The exhibition will explore similarities between generations of artists by featuring contemporary American artists Sam Falls, Andrew Brischler, David Mramor, Davina Semo and Rebecca Ward along side Italian artists from the 1950s, 60s and 70s, including Michelangelo Pistoletto, Alighiero Boetti, Alberto Burri, Dadamaino, Piero Dorazio, Mario Schifano and Paolo Scheggi.
Many young American artists working today have been influenced by Italian artistic research of the mid-20th century. Through the use of simple and artisan materials in their compositions, they directly or indirectly reference Arte Povera, a movement that emerged in Italy in the 1960s. It came out of the decline of abstract painting in the late 1950s and the rise of older avant-garde approaches to making art. The period of liberation in Italy after World War II allowed artists a renewed freedom artistically. Artists such as Piero Dorazio formed Forma 1, a group in Rome dedicated to pushing forward abstract art, paving the way for future progressive movements.
Artist, curator and contributor to the exhibition catalogue Marilyn Minter explains;
‘This new kind of abstraction is part of a collective unconscious, that these artists all somehow belong to this same school of thought. This generation -painters in their mid to late 20s- are all looking back to the past, to people like Lucio Fontana, Piero Manzoni, Mary Heilmann, Blinky Palermo and Cy Twombly, it’s like they are all absorbing traditions of abstract expressionism, minimalism, arte povera, and pop culture and simultaneously challenging them and writing sort of love letters to them.’

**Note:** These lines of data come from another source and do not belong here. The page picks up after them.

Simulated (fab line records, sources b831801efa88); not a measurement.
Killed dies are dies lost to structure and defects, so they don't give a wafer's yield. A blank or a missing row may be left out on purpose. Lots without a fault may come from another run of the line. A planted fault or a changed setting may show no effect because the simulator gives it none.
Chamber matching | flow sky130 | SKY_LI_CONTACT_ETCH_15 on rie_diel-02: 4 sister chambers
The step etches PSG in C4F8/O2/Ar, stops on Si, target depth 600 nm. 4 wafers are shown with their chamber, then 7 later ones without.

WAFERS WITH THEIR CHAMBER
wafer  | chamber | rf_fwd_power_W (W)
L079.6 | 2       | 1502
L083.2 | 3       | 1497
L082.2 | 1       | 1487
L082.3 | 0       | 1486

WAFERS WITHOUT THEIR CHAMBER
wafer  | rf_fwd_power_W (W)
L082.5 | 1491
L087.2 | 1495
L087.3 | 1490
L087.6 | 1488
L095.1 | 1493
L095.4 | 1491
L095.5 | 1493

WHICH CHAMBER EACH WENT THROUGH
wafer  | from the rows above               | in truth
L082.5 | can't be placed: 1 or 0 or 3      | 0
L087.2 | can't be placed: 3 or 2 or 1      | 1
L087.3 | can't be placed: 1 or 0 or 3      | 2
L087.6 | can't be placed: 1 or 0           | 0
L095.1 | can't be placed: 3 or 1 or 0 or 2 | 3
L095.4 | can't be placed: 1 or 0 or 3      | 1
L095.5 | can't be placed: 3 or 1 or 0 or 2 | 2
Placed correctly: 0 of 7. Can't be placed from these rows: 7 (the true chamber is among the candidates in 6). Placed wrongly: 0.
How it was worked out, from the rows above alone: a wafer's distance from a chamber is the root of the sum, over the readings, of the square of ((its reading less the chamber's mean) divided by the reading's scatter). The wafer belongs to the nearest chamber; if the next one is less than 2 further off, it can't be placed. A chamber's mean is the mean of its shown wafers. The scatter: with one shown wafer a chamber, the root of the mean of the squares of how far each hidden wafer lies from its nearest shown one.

Curators Carlo Berardi and Jason Lee of ARTNESIA developed the concept of the exhibition from a quote Alighiero Boetti cited on The Hour Glass, a collage work from 1979: ‘ vice versa, a word between a circle and an hourglass.’  Boetti was expressing the relationship between the passing of time and the geometrical form of a circle. By going the other way around, one tends to return to something that has already partially occurred and gets the chance to develop it.
The young American artists in the exhibition have recently gained wider recognition in the US – Andrew Brischler, David Mramor and Rebecca Ward recently exhibited in The Virgins, the inaugural show at Maurizio Cattelan and Massimiliano Gioni’s new gallery Family Business in New York- however this will be the first time the UK public can view their work.